Friday, August 08, 2008

Ossetians: Their Language and Identity

Ambrose Bierce said that war is God's way of teaching Americans geography. It can also teach ethnolinguistics. As Georgia attacked the Ossetians and Russian peacekeepers,1 I looked for background information and found out that the Ossetians speak an Iranian language, divided into two dialects Iron and Digor. Here's a paper that includes a long section on a fascinating history of construction of the Ossetian identity: Victor Shnirelman, "The Politics of a Name: Between Consolidation and Separation in the Northern Caucasus," Acta Slavica Iaponica, Tomus 23, pp. 37-73.

1 Predictably, the United States and Europe sided with Georgia at the UN Security Council today, at the cost of preventing an immediate ceasefire:
The U.N. Security Council failed on Friday to reach an agreement on a Russian-drafted statement that would have called on Georgia and separatists in its South Ossetia region to immediately halt all bloodshed.

The 15 Security Council members began meeting late on Thursday and remained behind closed doors for two hours until early Friday morning to discuss the three-sentence statement.

But council diplomats said one phrase in it was unacceptable to the Georgians, backed by the United States and Europeans. That wording called on all sides in the conflict "to renounce the use of force," according to a draft of the text.

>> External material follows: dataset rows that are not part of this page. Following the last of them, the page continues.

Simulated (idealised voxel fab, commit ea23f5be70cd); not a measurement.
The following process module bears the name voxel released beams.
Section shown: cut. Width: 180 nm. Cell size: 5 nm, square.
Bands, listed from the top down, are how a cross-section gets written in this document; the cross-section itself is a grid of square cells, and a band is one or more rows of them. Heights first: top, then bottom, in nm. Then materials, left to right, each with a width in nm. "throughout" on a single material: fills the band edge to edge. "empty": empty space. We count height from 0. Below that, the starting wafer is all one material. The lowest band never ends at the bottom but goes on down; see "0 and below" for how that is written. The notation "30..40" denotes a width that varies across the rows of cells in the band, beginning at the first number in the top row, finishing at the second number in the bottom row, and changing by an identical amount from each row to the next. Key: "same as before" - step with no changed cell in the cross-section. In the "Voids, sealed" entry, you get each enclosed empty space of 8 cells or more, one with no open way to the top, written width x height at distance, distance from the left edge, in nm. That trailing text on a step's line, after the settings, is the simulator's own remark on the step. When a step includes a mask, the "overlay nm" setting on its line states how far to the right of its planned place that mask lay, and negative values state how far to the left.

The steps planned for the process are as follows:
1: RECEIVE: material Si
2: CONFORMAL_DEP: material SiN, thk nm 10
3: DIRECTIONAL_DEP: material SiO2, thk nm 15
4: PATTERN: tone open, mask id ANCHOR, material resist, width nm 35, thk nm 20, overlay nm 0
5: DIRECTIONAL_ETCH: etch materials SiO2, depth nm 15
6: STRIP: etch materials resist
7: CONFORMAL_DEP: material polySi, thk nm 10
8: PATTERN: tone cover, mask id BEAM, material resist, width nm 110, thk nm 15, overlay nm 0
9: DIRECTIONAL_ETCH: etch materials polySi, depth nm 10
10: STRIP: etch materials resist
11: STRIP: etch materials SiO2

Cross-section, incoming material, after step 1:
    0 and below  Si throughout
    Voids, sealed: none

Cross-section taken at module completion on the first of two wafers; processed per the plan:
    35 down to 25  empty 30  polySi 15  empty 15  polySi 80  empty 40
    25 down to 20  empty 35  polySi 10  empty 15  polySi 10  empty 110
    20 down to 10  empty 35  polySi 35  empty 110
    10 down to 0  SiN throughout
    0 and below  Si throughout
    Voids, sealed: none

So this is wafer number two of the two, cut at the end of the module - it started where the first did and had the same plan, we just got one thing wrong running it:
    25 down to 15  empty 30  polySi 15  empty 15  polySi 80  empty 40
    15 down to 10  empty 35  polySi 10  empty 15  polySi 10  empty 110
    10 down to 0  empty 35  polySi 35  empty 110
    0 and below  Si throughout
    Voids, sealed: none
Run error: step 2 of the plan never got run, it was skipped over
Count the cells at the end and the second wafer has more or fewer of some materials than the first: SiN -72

After failing to agree, the council decided not to take any action on the issue, the diplomats said. (Louis Charbonneau, "UN Council Split on South Ossetia, Russia Angry," Reuters, 8 August 2008)
Georgia is an important energy transit state, whose two major pipelines, Baku-Tbilisi-Ceyhan and Baku-Tbilisi-Erzurum, are "particularly valued by the European Union because they reduce dependency on Russian supplies and do not cross Russian territory" ("Georgia's Importance as an Energy Transit State," Reuters, 8 August 2008).

1 comment:

Unknown said...

They used to teach Ossetian in Hamburg, Germany, along with a large number of other Iranian languages: Kurdish, Pashto, Avestan etc. Of course, after the death of the instructor in the late 1990s and the introduction of tuition and “elite universities” in Germany, no-one needs that stuff. Long live the free market and its endless (im)possibilities! Anyway, there is a sample text of Ossetian in Kenneth Katzner's Languages of the World, p. 122, which can be checked through google books as well.